A leading gender charity has criticised employers for rarely giving much thought to how difficult a gender transition can be for their employees.
Not long before the Gender Equality duty (GED) comes into force, the Gender Trust has said that employers are often surprised what a turbulent process changing gender can be.
The GED will place a duty on public authorities to eliminate unlawful discrimination and harassment of transsexual people in employment and vocational training.
Public authorities must also apply this obligation to the provision of goods, facilities and services, and in the disposal and management of premises from December, when the Goods and Services Directive is implemented.

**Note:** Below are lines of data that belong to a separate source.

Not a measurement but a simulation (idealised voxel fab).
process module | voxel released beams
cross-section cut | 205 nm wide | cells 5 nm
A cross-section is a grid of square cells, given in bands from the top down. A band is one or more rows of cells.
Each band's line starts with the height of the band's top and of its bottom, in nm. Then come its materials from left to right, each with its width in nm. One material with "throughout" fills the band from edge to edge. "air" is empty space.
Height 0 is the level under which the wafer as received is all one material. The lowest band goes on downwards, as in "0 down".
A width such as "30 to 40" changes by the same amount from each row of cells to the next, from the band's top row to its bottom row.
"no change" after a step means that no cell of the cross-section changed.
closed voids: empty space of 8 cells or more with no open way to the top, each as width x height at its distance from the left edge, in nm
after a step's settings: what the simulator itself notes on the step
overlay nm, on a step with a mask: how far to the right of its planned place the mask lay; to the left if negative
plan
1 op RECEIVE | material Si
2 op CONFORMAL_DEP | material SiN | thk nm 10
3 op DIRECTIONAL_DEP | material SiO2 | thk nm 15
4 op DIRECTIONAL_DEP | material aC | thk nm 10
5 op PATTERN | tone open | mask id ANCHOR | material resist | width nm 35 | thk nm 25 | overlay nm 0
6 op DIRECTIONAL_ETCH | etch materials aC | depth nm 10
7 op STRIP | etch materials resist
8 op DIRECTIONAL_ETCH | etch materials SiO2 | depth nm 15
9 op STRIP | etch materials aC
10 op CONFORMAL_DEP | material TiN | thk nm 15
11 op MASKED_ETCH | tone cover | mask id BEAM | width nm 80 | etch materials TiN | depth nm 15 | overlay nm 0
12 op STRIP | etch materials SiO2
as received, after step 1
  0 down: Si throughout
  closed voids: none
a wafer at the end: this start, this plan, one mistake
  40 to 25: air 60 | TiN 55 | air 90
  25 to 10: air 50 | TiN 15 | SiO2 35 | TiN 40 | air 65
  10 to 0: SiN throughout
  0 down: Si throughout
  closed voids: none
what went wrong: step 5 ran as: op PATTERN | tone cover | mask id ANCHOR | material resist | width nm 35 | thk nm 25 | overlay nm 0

Transgender people identify their gender to be different from the physical sex at birth, while the term transsexual is usually used to describe a person who intends to undergo, is undergoing or has undergone gender reassignment.
A spokesman for the Trust told The Guardian : “When people are told how difficult it can be for people to be told they can’t go into a certain toilet or that trans issues are not to do with sexual orientation but people feeling they are genuinely a different gender, they start to be more understanding.”
Part of the recent Equalities Review reported on transgender and transsexual people’s experiences of discrimination.
The review found that two out of three respondents who had left jobs after gender transition did so because their employer forced them, or because they felt they had no choice.
A contributor to the Equalities Review, Stephen Whittle, said: “Our research found that the area of employment was the most problematic for trans people.”
Sue, a transsexual women told The Guardian : “I finally threw the towel in at work in the civil service because of almost five years of harassment and discrimination.
“For months I was unable to use male or female toilets because no one liked it, and warned off wearing ‘frocks’ to work.”
Such stories are not rare, by any means.
And the review suggests that harassment does not stop with colleagues: 18% of respondents experienced it from suppliers, customers or clients.
Outside work, the estimated 5,000 trans people in the UK face similar levels of prejudice.
An example given to the Equal Opportunities Commission (EOC) helpline was a transgender person who was refused service and followed out of a DIY shop by a sales assistant shouting abuse.
Meanwhile, many trans people say they have been denied access to changing rooms in gyms and health clubs, as well as toilets in pubs.
Several found that when they requested help from the police, they were arrested themselves.
Existing legislation such as the Sex Discrimination Act 1975 and the Gender Recognition Act 2004 already offer some protection for trans people in the workplace.
But the GED is a vital improvement in circumstances, because it requires public authorities to actively prevent inequality and discrimination for the first time.
Public authorities have been advised to consider implementing a policy specifically relating to the equality of transsexual job applicants and employees.
They also have been told to target trans advocacy groups to ensure these policies are workable and assess the impact of these policies.
“The problem is we’re talking about a small group, so many managers, for example, will never have had to deal with someone transitioning before,” says Amanda Ariss, head of policy and research at the EOC.
“The GED will mean they have the support they need, in turn, to support the trans person.”